The spoon calculating its electron configuration as a “one trick” was hilarious and genius. Loved this video 🫠
Then we make a series of magnets levitating a spoon as a quantum simulator. 😆
It's actually the daily work of chemists. If they want the data of a so far not existing molecule, they synthesize it. It will then solve the exact Schrödinger equation in a couple of picoseconds. Then you can read out the result by NMR or so. The example of the spoon was just a tiny bit hyperbolic.
It knows what it isn't, perhaps. 🤔
And it even does it in it's resting state!
@@tedjohansen1634 It is on the other side of the equals (=) sign.
TL;DR version:
D-Wave's quantum computer (which has been criticized by some in the scientific community for working more like a "quantum simulator" due to its low programability compared to IBM or Google's devices) solved magnetic systems of scales previously unsolvable/extremely time-consuming (an entire epoch, in fact) by conventional computing, they did this to prove that their device works for quantum computation involving quantum simulation and that this is a huge leap forward for their devices
Nice reference to Neo's "There is no spoon"
D-Wave has a history of making such claims that they have done a computation that would take conventional computers excessive time, some of which have been subsequently debunked by example. In their early days, Scott Aaronson was skeptical. I hope he takes notice of their latest.and weighs in.
Yes, that's right. Then again, you know, I don't think they're doing this on purpose. And I guess we'll see about this one...
Do you mean that they are bending the spoon??
Hey 2 minutes ago woot lol @@SabineHossenfelder
The funny thing about Scott and the other theorists who criticized D-Wave, is that they all got on the NISQ hype bandwagon when the field became lush with money. D-Wave pioneered the model of quantum overhype and then Google, IBM, etc picked up the torch around 2018. "oh but these are gate model machines, at least it can run Shor's algorithm one day!" (assuming a decades worth of developments that are not working yet). They criticized D-Waves baby steps and then turned around to expect applause for Google's baby steps.
They can not make any claim unless they have a mouthpiece in their science gang.
How the magnet and qube and quantum are computing?
Even in conventional computing, annealing is a very interesting and cool way to solve problems. I've used simulated annealing myself, to optimise patterns in steganographic art. It's actually a lot of fun!
I've been waiting a long time for a cogent D-Wave analysis. Thank you.

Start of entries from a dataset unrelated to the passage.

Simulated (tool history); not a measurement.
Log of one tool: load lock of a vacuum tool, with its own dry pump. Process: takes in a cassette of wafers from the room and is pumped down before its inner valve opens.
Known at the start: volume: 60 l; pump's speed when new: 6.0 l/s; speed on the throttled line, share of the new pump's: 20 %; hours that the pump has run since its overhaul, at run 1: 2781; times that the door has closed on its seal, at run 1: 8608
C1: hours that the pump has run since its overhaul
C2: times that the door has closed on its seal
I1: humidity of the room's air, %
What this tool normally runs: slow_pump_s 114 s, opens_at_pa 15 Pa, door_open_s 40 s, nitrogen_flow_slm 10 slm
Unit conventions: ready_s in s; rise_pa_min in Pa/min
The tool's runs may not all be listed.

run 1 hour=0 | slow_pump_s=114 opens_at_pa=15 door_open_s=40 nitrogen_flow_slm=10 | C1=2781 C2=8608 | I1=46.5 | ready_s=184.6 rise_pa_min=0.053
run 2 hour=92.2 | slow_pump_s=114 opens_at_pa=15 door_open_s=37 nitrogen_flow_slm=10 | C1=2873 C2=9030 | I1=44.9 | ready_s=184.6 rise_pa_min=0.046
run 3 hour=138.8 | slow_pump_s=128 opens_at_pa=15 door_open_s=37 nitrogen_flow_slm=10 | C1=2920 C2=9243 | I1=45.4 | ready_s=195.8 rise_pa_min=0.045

If people are saying the Ising Model is a specific case that may not be relevant for real world computing, please note that the Ising Model is the basis of the Hopfield model which is a model of neural storage of associative memories in neuroscience. Quantum versions are predicted to have MUCH higher memory capacity than the classical version which only has capacity linear in the number of neural units (magnets).
Exactly again that idea of specialized purpose for memory. It’s why our brain separates cortexes based on function and purpose. Or why we keep multiple drives to separate our work on a computer. Essentially using a more organized memory structure to use memory space as optimally efficiently as possible. Also why we store memories that are associated in physical neuron proximity. Helps them fire off of each other
Neuroscience is still in the quackery stage, barely beyond lobotomy, just finer resolution.
Actually, associative memories modeled after the Hopfield model have a capacity that scales less than linear in the number of units: O(N/log(N)), where N is the number of units, to be exact.
@@SurfinScientist Ah, even worse--thank you!
Solving the Ising model is an NP-complete problem. By definition, every NP-complete problem can be mapped to each other, so solving one solves every other. This is why it so relevant.
In classical computing, there is the analog computation, where for example a dial is twisted by one process and the machine spits out a result elsewhere after electrical signals have been manipulated. Not too different from the truly classical manual computer, where someone did calculations by hand, say, looking up as precise as possible a value on a graph. Because of these two historic parallels, i'm inclined to actually call this a calculation.
Yeah, I don't really know a lot about what they're doing, but sounds to me like a "non-general purpose" analog computer
I agree but from another perspective: it takes numerical input (be it a configuration of qubits) and gives a numerical output, so it's a calculation. Simulation can also be, and often uses a lot of, calculations.
@@user-sl6gn1ss8p That is exactly what it seems to be, and truth be told, that can be extremely powerful given a question worth building such a system for
@@user-sl6gn1ss8pQuantum computing does not have to be general purpose in order to be disruptive.
If you and I could make a quantum SHA reverse solver that can almost instantly defeat SHA and can only do that, that alone would make us billionaires.
A device that instantly finds high primes would be another example of a non-general-purpose, yet very disruptive technology that could be achieved this way.
I think this is mostly just semantics.
If it takes an input and produces useful and non-trivial output it is a computation.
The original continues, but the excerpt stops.